Add timeout and strip image html tags (#2373)

Bobholamovic · web-flow · commit b3ae207b01ec · 2026-01-07T13:56:43.000+08:00
diff --git a/tools/paddleocr/manifest.yaml b/tools/paddleocr/manifest.yaml
@@ -1,4 +1,4 @@
-version: 0.1.2
+version: 0.1.3
 type: plugin
 author: langgenius
 name: paddleocr
diff --git a/tools/paddleocr/tools/document_parsing.py b/tools/paddleocr/tools/document_parsing.py
@@ -5,6 +5,10 @@
 from dify_plugin import Tool
 from dify_plugin.entities.tool import ToolInvokeMessage
 
+from tools.utils import remove_img_from_markdown
+
+REQUEST_TIMEOUT = (10, 600)
+
 
 class DocumentParsingTool(Tool):
     def _invoke(self, tool_parameters: dict[str, Any]) -> Generator[ToolInvokeMessage]:
@@ -68,20 +72,24 @@ def _invoke(self, tool_parameters: dict[str, Any]) -> Generator[ToolInvokeMessag
                 api_url,
                 headers={"Authorization": f"token {access_token}"},
                 json=params,
+                timeout=REQUEST_TIMEOUT,
             )
             resp.raise_for_status()
             result = resp.json()
         except requests.exceptions.JSONDecodeError as e:
             raise RuntimeError(
                 f"Failed to decode JSON response from PaddleOCR API: {resp.text}"
             ) from e
+        except requests.exceptions.Timeout as e:
+            raise RuntimeError("PaddleOCR API request timed out") from e
         except requests.exceptions.RequestException as e:
             raise RuntimeError(f"PaddleOCR API request failed: {e}") from e
 
         markdown_text_list = []
         for item in result.get("result", {}).get("layoutParsingResults", []):
             markdown_text = item.get("markdown", {}).get("text")

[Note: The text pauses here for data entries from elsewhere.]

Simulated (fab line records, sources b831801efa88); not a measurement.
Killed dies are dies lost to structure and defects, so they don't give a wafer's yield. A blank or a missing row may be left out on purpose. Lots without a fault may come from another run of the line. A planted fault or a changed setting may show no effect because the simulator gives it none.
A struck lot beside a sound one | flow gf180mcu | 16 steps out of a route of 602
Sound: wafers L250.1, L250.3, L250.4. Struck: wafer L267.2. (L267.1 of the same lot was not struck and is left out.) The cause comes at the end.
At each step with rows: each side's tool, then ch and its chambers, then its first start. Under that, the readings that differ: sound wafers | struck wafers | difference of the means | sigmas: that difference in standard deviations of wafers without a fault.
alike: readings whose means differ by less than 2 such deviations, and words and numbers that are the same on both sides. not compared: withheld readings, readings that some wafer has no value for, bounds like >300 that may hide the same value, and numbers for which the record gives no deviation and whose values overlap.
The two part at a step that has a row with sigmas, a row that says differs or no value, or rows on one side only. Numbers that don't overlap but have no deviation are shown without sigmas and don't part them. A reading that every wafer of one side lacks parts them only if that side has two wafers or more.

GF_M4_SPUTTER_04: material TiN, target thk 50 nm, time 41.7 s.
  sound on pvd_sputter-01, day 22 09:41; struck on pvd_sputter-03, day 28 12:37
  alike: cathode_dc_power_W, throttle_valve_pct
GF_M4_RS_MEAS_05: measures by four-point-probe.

             if markdown_text is not None:
+                markdown_text = remove_img_from_markdown(markdown_text)
                 markdown_text_list.append(markdown_text)
         yield self.create_text_message("\n\n".join(markdown_text_list))
         yield self.create_json_message(result)
diff --git a/tools/paddleocr/tools/document_parsing_vl.py b/tools/paddleocr/tools/document_parsing_vl.py
@@ -5,6 +5,10 @@
 from dify_plugin import Tool
 from dify_plugin.entities.tool import ToolInvokeMessage
 
+from tools.utils import remove_img_from_markdown
+
+REQUEST_TIMEOUT = (10, 600)
+
 
 class DocumentParsingVlTool(Tool):
     def _invoke(self, tool_parameters: dict[str, Any]) -> Generator[ToolInvokeMessage]:
@@ -54,22 +58,26 @@ def _invoke(self, tool_parameters: dict[str, Any]) -> Generator[ToolInvokeMessag
         try:
             resp = requests.post(
                 api_url,
-                headers={"Authorization": f"Bearer {access_token}"},
+                headers={"Authorization": f"token {access_token}"},
                 json=params,
+                timeout=REQUEST_TIMEOUT,
             )
             resp.raise_for_status()
             result = resp.json()
         except requests.exceptions.JSONDecodeError as e:
             raise RuntimeError(
                 f"Failed to decode JSON response from PaddleOCR API: {resp.text}"
             ) from e
+        except requests.exceptions.Timeout as e:
+            raise RuntimeError("PaddleOCR API request timed out") from e
         except requests.exceptions.RequestException as e:
             raise RuntimeError(f"PaddleOCR API request failed: {e}") from e
 
         markdown_text_list = []
         for item in result.get("result", {}).get("layoutParsingResults", []):
             markdown_text = item.get("markdown", {}).get("text")
             if markdown_text is not None:
+                markdown_text = remove_img_from_markdown(markdown_text)
                 markdown_text_list.append(markdown_text)
         yield self.create_text_message("\n\n".join(markdown_text_list))
         yield self.create_json_message(result)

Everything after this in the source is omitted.